Growing up was a bit of a depressing story in my case. We moved a lot, far too much for a kid that needed education. So in the end I spent quite a few years in the care of people who cared little.
I learned a few things there that still haunt me. Like that there are no personal belongings. Anything physical, anything that had some kind of form you can grasp, can be taken away. And will be taken away. All it needed was a neighbor kid who pointed at one of my toys, telling my aunt it's theirs. And then it was theirs.
So, I learned early not to cling to materialistic possessions.
Years after having been able to leave that place, I still think the same way. Some patterns can't be deleted once they are not needed anymore. There are not many things in my home I couldn't replace easily. Some items would be missed more, some less. But all can be replaced without getting more of a reaction out of me but a "eh, happens."
Just not my ideas. The world in my head is mine and mine alone.
I said in an earlier journal that I love it when people copy my drawings. That is still true. I love it when I see how people copy what I draw - to draw it too, to learn from it, because they loved the pose, the colouring, whatever the reason might be. All it needs is a small note that they copied it from my works and I'm ok with it.
Heck, I'm even ok with it when there is no note that it's mine.
But when someone traces my works and then uploads them, claiming the creature to be "my very first totally self-created and very personal OC" (I really wish I was kidding, but those were the exact words, just in German and not English), even asking others for fanart, that's the moment the little kid in me realizes that there is someone walking through its world, taking what is not meant to be taken by strangers.
And the moment I read the part, where someone asked if they can have the OC and the reply was "Nope, he's mine, but you can draw him, if you want to!".
That was the moment I literally snapped.
I would like to be a person who can just shrug such things off. I would like to be balanced and calm. I would like to be able to see such things as "just Internet".
But I'm not. And I can't. I'm not nice enough. I was raised that way and I developed a mean streak.
Especially - as it turns out later - since that kid actually apologizes for watermarking the traced works of other artists and mine. Reason: she does not want people to print it out like that without her getting paid.
At this point I had to leave the computer, before I had one screen less in my household and a reason to see an emergency room (never punch glass, seriously stupid idea, I can tell you that).
It's hard to believe in people when they do such things.
That would normally be the point where artists swear to use big watermarks or even delete their works from the net.
But... that is not the full story. By the time I got myself calmed down enough to go back to that page, others had found it too. And were defending my drawings. Complete strangers, who stood up for my works, linking original sources and telling the kid off.
I never had strangers fight for me. That completely took me by surprise. Not in a negative way, mind you.

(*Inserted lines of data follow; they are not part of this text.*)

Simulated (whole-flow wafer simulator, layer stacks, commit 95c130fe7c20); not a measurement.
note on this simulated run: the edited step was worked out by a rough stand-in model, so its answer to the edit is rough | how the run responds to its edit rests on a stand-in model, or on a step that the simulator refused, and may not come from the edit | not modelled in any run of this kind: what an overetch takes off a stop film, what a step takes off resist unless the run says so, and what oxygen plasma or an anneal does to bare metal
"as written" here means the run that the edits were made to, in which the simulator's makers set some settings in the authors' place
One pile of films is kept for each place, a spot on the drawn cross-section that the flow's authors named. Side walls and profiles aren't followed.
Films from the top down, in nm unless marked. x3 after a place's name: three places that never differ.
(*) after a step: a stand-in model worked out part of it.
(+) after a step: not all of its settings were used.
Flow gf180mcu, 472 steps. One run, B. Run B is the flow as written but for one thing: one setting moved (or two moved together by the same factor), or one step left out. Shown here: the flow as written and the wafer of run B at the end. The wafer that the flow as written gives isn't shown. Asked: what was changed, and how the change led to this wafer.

While the encounter with the thief was nasty, the encounter with the people who cared for my drawings confirmed again one thing: People can be awesome. And for every asshole out there, you can find ten or even more people who are fantastic, brilliant and wonderful beings (that sounds so very Doctor Who...).
So, of course I will keep drawing and posting it on the internet. And of course I will keep using minimal watermarks. I don't see why I should punish all those awesome people, because one single person is a jackass.
I only regret that I will never be able to put into words what it means to me, that someone, I never met, stands before something that belongs to me and defends it. For me. That really makes a lot of the things in the past better now.
Thank you, all the awesome people on the Internet.
Sadly, the story did not end here either. The gal just deactivated her page without a word in my direction or even taking down the other copied works from her personal FB-Profile. We'll keep watching her, no worries.